- 🔥 What is Hot Takes?
- 🎮 How to Play Hot Takes Online
- 📂 Hot Takes Categories
- 📋 Hot Takes Rules
- 💡 Tips for the Best Hot Takes Game Night
Everyone has opinions they’re dying to share. Hot Takes is the party game that finally gives you a reason to argue about whether cereal is soup, whether texting back immediately is a red flag, or whether pineapple belongs on pizza. Pick a category, read the statement, and let the debates begin.
What is Hot Takes?
Hot Takes is a prompt-based party game built around bold, opinionated statements. Each round, the group reads a spicy take — something like “Breakfast for dinner is better than dinner for dinner” or “People who recline their seat on planes are villains.” Then everyone picks a side: agree or disagree.
The real fun happens after the vote. That’s when people start defending their positions, calling out each other’s logic, and discovering that their best friend genuinely believes ranch dressing goes on everything.
There’s no scoring, no winners, no losers. Just strong opinions and the conversations they spark. It works at house parties, road trips, dinner tables, or anywhere a group of people has five minutes and something to argue about.
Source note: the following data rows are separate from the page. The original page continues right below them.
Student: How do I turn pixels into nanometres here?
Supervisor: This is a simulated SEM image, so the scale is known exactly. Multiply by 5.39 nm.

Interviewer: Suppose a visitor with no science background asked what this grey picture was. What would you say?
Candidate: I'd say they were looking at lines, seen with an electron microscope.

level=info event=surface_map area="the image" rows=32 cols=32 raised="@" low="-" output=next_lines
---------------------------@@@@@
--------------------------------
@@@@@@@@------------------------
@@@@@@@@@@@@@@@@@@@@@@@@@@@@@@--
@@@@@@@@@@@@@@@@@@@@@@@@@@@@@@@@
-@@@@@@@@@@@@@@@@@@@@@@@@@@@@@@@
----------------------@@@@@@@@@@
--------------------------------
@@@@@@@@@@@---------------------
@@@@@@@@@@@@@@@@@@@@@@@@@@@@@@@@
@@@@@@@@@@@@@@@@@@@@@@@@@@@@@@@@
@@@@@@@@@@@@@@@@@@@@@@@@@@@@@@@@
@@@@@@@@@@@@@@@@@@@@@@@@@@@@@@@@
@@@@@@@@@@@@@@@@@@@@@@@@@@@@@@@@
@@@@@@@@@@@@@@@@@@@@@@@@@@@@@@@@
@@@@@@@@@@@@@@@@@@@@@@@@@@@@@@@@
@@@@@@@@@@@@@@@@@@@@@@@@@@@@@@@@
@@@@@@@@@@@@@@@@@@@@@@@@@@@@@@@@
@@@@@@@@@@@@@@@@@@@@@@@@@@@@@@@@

How to Play Hot Takes Online
Getting started takes about ten seconds. Here’s the full breakdown:
1. Gather your group
Pull together at least two people, though four or more makes things way more interesting. One person holds the phone or laptop where everyone can see it.
2. Pick a category
Choose from topics like Food, Relationships, Movies, Music, and more. Each category has its own flavor of controversy.
3. Read the statement
Hit the button and a hot take appears on screen. Read it out loud to the group.
4. Take sides
Everyone says whether they agree or disagree. You can do a simple show of hands, point to “agree” or “disagree” sides of the room, or just shout it out.
5. Debate
This is where it gets good. Give each side a minute to make their case. Let people switch sides if someone makes a convincing argument. Then move on to the next take.
Hot Takes Categories
Popular
The greatest hits of controversial opinions. These are the takes that get everyone talking — from everyday habits to life philosophy. Perfect for any group.
Food
Pineapple on pizza is just the beginning. This category covers cooking opinions, restaurant etiquette, and food combinations that some people swear by and others find criminal.
Relationships
Dating rules, relationship expectations, and the unwritten social contracts between partners. These takes tend to split the room right down the middle.
Social Media
How we present ourselves online, screen time habits, and the unspoken rules of digital communication. Expect some generational divides here.
Movies
Unpopular opinions about beloved films, hot takes on franchises, and debates about what actually makes a movie good. Film buffs and casual viewers will see things very differently.
Music
Genre wars, overrated artists, and the eternal question of whether lyrics or melody matters more. Prepare for passionate disagreements.
Sports
Athletic controversies, fan culture, and opinions about rules that need changing. Even non-sports fans will have something to say about a few of these.
Work
Office culture, career choices, and the future of how we work. Remote vs. office debates are just the warm-up round.
Hot Takes Rules
Keep things fun and fair with a few ground rules:
- No fence-sitting. You have to pick agree or disagree. No “it depends” allowed — that defeats the whole purpose.
- Respect the debate. Attack the argument, not the person. Someone liking ketchup on steak is wrong, but they’re still your friend.
- Time your rounds. Give each debate 1-2 minutes, then move on. Some takes deserve longer, but don’t let one topic eat the whole night.
- Switch categories often. Jumping between Food and Relationships and Sports keeps the energy up and prevents debate fatigue.
- Everyone speaks. Make sure quiet people get a chance to defend their position. Sometimes the quietest person has the hottest take.
Tips for the Best Hot Takes Game Night
A few small tweaks turn a good game into a memorable one.
Start with Popular. The general category warms people up before you hit them with relationship takes or work opinions that might get personal.
Add stakes. The person with the most unpopular opinion each round has to do something — take a sip, answer a follow-up question, or defend their take for an extra 30 seconds.
Use it as an icebreaker. Hot Takes works brilliantly with groups that don’t know each other well. Nothing bonds strangers faster than discovering they both think soup is a drink.
Play during downtime. Waiting for food at a restaurant, sitting around a campfire, or killing time before an event — Hot Takes fills dead air with actual entertainment.
Let debates breathe. If a particular take sparks a genuinely interesting conversation, don’t rush to the next one. The game is a conversation starter, not a race.